Royal Capital Group plans to convert the four-story, historic school and its multiple additions into 40 units of affordable housing and add a new, four-story building on the southern portion of the 3.8-acre site with an additional 42 units.

The Common Council’s Zoning, Neighborhoods & Development Committee unanimously approved a plan Tuesday to create a developer-financed tax incremental financing district for the project that would effectively rebate up to $1.05 million, plus 5.5 percent interest, in property tax payments through 2040.

The school was the first that Royal Capital president Kevin Newell attended when his family moved to Milwaukee.

Committee chair Alderman Khalif Rainey asked Royal Capital development manager Terrell J. Walter if the firm planned to honor Phillis Wheatley in any way. Wheatley, a slave who lived from 1753 to 1784, was the first African American woman to publish a book of poetry and the first to make a living from writing. She was emancipated in 1773 after the publication of her book.

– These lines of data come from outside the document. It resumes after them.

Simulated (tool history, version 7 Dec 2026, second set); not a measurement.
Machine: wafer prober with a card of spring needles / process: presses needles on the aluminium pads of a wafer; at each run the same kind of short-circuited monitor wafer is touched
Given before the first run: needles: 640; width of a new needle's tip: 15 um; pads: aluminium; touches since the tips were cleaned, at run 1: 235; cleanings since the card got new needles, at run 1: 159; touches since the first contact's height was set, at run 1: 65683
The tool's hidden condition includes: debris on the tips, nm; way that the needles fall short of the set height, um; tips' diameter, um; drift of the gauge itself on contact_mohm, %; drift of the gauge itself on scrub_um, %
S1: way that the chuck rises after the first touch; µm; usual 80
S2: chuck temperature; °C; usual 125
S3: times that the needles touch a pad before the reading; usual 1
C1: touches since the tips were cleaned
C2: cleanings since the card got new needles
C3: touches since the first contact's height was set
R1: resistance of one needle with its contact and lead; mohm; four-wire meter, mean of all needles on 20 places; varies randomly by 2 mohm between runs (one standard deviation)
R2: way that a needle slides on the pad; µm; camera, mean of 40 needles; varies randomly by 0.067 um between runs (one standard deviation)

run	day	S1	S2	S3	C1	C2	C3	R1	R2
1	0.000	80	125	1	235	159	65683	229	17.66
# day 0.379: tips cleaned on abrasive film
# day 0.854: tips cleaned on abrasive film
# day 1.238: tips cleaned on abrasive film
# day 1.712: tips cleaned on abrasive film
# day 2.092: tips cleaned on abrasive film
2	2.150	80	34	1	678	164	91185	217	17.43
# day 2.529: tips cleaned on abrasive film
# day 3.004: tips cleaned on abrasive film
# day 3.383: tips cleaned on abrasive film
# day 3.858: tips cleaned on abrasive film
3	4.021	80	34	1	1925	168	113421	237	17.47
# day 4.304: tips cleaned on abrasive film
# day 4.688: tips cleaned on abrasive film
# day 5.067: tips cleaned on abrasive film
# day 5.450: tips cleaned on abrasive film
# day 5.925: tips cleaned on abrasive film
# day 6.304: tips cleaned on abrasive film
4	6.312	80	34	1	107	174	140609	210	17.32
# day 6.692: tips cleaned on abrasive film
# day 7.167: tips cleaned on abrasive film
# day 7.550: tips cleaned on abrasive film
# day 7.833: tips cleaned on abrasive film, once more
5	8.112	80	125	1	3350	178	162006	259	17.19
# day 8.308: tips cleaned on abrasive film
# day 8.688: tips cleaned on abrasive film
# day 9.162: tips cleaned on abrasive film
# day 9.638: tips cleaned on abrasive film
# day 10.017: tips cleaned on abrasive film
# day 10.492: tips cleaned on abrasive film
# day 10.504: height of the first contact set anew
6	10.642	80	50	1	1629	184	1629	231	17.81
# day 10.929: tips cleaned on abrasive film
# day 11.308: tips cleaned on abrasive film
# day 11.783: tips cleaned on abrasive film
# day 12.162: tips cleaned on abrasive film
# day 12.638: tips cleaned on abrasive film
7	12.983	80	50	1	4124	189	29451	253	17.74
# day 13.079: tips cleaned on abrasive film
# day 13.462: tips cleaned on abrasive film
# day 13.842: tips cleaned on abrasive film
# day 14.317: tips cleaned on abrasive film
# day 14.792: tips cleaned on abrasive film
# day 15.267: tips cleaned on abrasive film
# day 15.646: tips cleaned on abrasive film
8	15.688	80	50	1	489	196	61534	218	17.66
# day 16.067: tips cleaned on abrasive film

“We’ve been talking about that internally,” said Walter. He said that a monument inside the building and poetry at the ribbon-cutting ceremony are being contemplated. “We know we’d be remiss if we didn’t give a nod to her legacy,” concluded Walter.

The 84,000-square-foot building that bears her name was originally known as the Tenth Ward School and later the 20th Street School. The school, closed since 2005, was originally constructed in 1902 according to a city report. It was designed by the firm of Van Ryn & DeGelleke. Additions, one of which relies on a skywalk, were constructed in the 1960s and 1970s.

The additions contain a cafeteria, gym and additional classrooms. Walter, in a November meeting before the redevelopment authority board, said a variety of uses are being explored for those spaces, including a fitness center, commercial kitchen and cafe. He confirmed that visioning is still ongoing Tuesday.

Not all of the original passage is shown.